Jokes, spoofs and parodies aim to reflect the sphere of emancipation and empathy through reiteration. In trying to reclaim the question of equality – through the creation of alternative views of daily life, and a utilization of the subject’s vulnerability to linguistic and parodic mimicry – there emerges a discourse on debasement and reflection. Irony questions our ability to define ourselves in reference and deference to others. The theory and its practice reflects and retransfers – it sets up a ‘live’ perpetuating capacity for rethinking – whereas discourse, increasingly routinely criticized for its limitations, becomes an end in itself, existing purely to serve the needs of western academic discourse rather than seeing theory as a tool of intervention, or seeing theory as supplementary to practice.15 Moreover, by actively highlighting the contradictions and objections of society though personal appropriation and exploiting the potential of humour to reach others, practices of mimicry can become acts of resistance. Furthermore, such performed technologies of the self, demonstrate the ambivalence of the homogenous desire for normalcy, assimilation and power in modern nation states.16 Diverse subjectivation and labelling practices in everyday situations are calling for the intervention of jokes and humour, although mimicry practices are only minor supportive acts of self-empowerment that do not in themselves replace – or necessarily change – any legal or political situation. They refer to the ambivalent discourse of appropriation and assimilation as both practices and theory of mimicry. The carnival, in particular, perfectly expresses the idea that citizenship is more than a legal right; citizenship also consists of a demand for social, political and cultural agency.

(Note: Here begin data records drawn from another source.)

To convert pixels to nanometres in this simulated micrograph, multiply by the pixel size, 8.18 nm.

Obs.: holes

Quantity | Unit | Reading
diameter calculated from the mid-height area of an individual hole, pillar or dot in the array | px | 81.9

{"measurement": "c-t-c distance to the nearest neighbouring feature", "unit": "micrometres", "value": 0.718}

Erwing Goffman’s theory on stigma deals with techniques of the self, by analysing the specific interactive practices of individualities with their pictures from outside, answering to the institutionalized scripts with regard to their respective external perception. While Michel Foucault’s notion of the ‘technologies of the self’ references regulation and governmental practices within the perspective of flexible, normalized spaces for different possibilities of lifestyle attended to the individualities. Cf. Michel Foucault (1988) Technologies of the Self. Also, Goffman, Erving (1986) Stigma: Notes on the Management of Spoiled Identity.
Cf. Edouard Fournier: ‘Feu de Joye de Mme Marthurine’, in Variétés historiques et littéraires, (Paris, Jannet), 1855–1863, p. 274. See also: La cholère de Mathurine, contre les difformez reformateurs de la France, À sa grande Ame, (Paris), pp. 168–73.
Here, the term performance is used as an ephemeral concept – not necessarily attached to definitive categories as, for example, within the arts – but inside the alliance of acting as a conscious statement, practice or movement, referring to Michel Foucault’s term of self-technology (Foucault 1988).
The term ‘yellow press’ or ‘yellow journalism’ appeared first in Ervin Wardman’s New York Press in late January 1897, as a concise expression for ‘new journalism’. Over the years, the term is used to describe misconduct in news-gathering. ‘The term has served as a derisive shorthand for denouncing journalists and their misdeeds, real and imagined’ (cf. Campbell 2001).
For more information about the collaborative project please see, www.myrightisyourright.de, date accessed 18 February 2018.
The meaning of the original Italian term ‘carnevale’ refers to carnem (meat) and levare (remove). The etymology embedded in its meaning is as a dared festival where the flesh of bodies is removed by costumes. Translated as ‘flesh farewell’ in the figurative sense, the term also marks the festivity as a Christian tradition when Lent begins, forty days before Easter.
Since the Bolshevik committee eventually took responsibility to release (belatedly) Bakhtin’s famous study Rabelais and his World (1984), the question relating humour to government, power and discipline was first allowed to be asked publicly only after 30 years had passed by. The potential benefits of parody, spoofs and jokes as daily – not necessarily – political acts, is expressed within the dissertation of Mikhail Bakhtin, writing from a subversive classification. For further reading please see, Robin Andrews (2011) ‘ Bakhtin: Carnival against Capital, Carnival against Power’ in Ceasefire, 09/ 2011, www.ceasefiremagazine.co.uk/in-theory-bakhtin-2, date accessed 26 January 2017.
www.dailyresistance.oplatz.net, date accessed 18 February 2018.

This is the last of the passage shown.